The mathematical morphology method was introduced by Matheron (1967) and Serra (1969) who applied it to probe porous media (Serra 1982; Matheron & Serra 2002). Based on set theory, topology, and integral geometry, MM has turned out to be a powerful tool for describing the geometrical shape of objects of interest in images. According to Carvalho et al. (2020), MM is particularly suited for analysing structures with complex and irregular shapes and/or sizes. The quantitative properties of these structures can be easily found with specific implementations provided by MM software libraries. Moreover, MM is applicable to different types of images, from low to higher resolution, as it can deal with images taken at both ground-based as well as space-borne observatories. Therefore, it is also a suitable methodology for the field of heliophysics. Several studies have already demonstrated that the MM analysis is able to characterise a vast range of solar features accurately. For example, Shih & Kowalski (2003), Qu et al. (2005), and more recently Koch & Rosolowsky (2015) applied MM techniques to detect solar filaments in H-alpha full-disk and far-infrared solar images, while Barata et al. (2018) and Carvalho et al. (2020) uncovered sunspots and solar plages through a MM algorithm pipeline. Stenning et al. (2013) used MM to classify sunspots.

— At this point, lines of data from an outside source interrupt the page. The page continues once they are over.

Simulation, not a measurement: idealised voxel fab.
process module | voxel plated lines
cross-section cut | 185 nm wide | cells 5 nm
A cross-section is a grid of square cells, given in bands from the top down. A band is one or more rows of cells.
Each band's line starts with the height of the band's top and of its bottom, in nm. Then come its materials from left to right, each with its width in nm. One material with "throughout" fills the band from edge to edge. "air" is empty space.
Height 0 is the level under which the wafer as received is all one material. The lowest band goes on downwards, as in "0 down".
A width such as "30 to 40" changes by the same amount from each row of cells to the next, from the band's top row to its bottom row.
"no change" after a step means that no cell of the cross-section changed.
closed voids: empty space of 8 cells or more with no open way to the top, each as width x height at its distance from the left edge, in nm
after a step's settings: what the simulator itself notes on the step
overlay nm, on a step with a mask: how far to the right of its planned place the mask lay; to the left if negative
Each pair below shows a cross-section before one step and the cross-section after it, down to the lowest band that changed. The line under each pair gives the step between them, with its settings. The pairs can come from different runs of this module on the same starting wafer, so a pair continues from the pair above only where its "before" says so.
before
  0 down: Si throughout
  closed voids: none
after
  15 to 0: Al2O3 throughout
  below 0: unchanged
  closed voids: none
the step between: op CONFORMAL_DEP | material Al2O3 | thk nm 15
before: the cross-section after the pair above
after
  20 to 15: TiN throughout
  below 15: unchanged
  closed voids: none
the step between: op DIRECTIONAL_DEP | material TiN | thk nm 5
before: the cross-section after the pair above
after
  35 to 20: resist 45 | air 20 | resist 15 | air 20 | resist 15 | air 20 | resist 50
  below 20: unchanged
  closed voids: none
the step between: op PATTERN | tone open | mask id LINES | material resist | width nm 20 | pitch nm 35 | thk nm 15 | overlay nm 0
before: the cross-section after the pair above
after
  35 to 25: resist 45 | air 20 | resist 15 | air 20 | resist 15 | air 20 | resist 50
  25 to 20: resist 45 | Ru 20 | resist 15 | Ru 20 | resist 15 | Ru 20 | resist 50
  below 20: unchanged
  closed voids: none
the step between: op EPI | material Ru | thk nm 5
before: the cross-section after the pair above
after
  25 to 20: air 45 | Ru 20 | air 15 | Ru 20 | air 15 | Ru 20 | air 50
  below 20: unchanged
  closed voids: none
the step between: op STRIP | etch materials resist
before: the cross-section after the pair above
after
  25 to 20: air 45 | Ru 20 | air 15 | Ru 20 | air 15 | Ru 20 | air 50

In this paper we apply MM operations to extract and process the early-phase FR structures from the simulation generated twist maps. In order to obtain the external outlines of these structures, we implement an operator called the morphological gradient (see Sect. 2.3).

The paper is organised as follows. In Sect. 2 we discuss the data and methods needed to perform the simulation and extraction. Section 3 presents the resulting flux ropes and their trajectories. Finally, Sect. 4 discusses the method’s performance and the results of the extraction and deflection analysis.

2. Data and methods

2.1. Observational data

The TMFM simulation requires a time series of photospheric vector magnetograms (see Sect. 2.2). We therefore used magnetic field data from the Helioseismic and Magnetic Imager (HMI; see Couvidat et al. 2016; Schou et al. 2012) from the Solar Dynamics Observatory (SDO) mission (see Pesnell et al. 2012).

To compare with our modelling efforts, we furthermore used image material from the Atmospheric Imaging Assembly (AIA; see Lemen et al. 2012) instrument of SDO. In particular, we made use of the 171, 193, and 211 Å channels.

2.2. The TMFM model and set-up

Analogously to Paper I, we applied a TMFM (Pomoell et al. 2019) to active region AR12473. In Paper I we paired this simulation with a relaxation procedure, where the TMFM was coupled to a zero-beta magnetohydrodynamics approach (Daei et al. 2023). In addition, in this work we also applied the tracking methodology to a second active region, AR11176. From the HMI vector magnetograms, electric field maps were created, which were then ultimately used as input to the model; more details on this procedure can be found in Lumme et al. (2017) and Pomoell et al. (2019). The dynamics in the model are set based on the assumption of the velocity v in the coronal domain being proportional to the Lorentz force

$$\begin{array}{c}\hfill \mathit{v}=\frac{1}{\nu }\frac{{\mu }_0\mathit{J}\times \mathit{B}}{B^2},\end{array}$$(1)

with B the magnetic field, μ₀ the vacuum magnetic permeability, J the current density, and ν the magnetofrictional coefficient.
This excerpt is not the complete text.